The Results: Investing Prior to, During and After the 2008 US Election

On 2008 July 18 we wrote an article for Business Week’s “Business Exchange” about predicting the stock market prior to, during and after U.S. elections.  Here are the final results for the year after President Obama was elected (2009).

Here’s What We Said on 2008 July 18

Around this time every US election cycle you start hearing words like “the stock market always goes up after an election” or “the start market always goes down after an election.” As we’ve all suspected, it’s a bit more complicated than that. These “rules of thumb” don’t really apply in their generality, but you can make some strategic plans on when you likely should be in the market and when would be a good time to sit out of the market if you are a low risk investor.

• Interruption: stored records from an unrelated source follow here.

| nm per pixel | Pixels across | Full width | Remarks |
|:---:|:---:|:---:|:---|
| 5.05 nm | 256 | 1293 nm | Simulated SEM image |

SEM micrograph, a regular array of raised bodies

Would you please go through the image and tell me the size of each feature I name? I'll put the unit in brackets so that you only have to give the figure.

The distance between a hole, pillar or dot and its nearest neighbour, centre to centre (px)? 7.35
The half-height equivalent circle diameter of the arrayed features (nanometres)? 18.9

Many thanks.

Our final conclusions?  Read on…

A picture tells a thousand words (Dow Jones prior to 2008 US elections):

Prior to President Obama's election in 2008

2009 February 22

A month after President Obama’s inauguration, here’s what that same graph showed with updated data.

2010 April

After reviewing the Dow Jones data for the year following President Obama’s election (ending on 2009 December 31), although the market remained depressed due to the recession, the trend was clearly positive.


During the last 9 elections (Carter through Obama) the market has increased for post-election years on 5 occasions.  While a sample of 9 elections is not statistically significant, analyzing previous elections becomes problematic since access to trading on the stock market by the general public was relatively thin prior to President Carter.

Another interesting trend appears to indicate that the 6 months following an election are generally a turbulent time in the market, potentially due to the uncertainty following any presidential election.  This is regardless if the president is being re-elected (a “known entity”) or a new president is being elected.  President Carter was the only exception with a relative flat market.  Uncertainty in the market was generally at it’s maximum during the 2 months following the election which we’ve termed the “Election Span.”

Interestingly, political party affiliation was not an indicator of stock market performance.

The usual caveat of prior performance not being a predictor of future performance is again applicable in this analysis.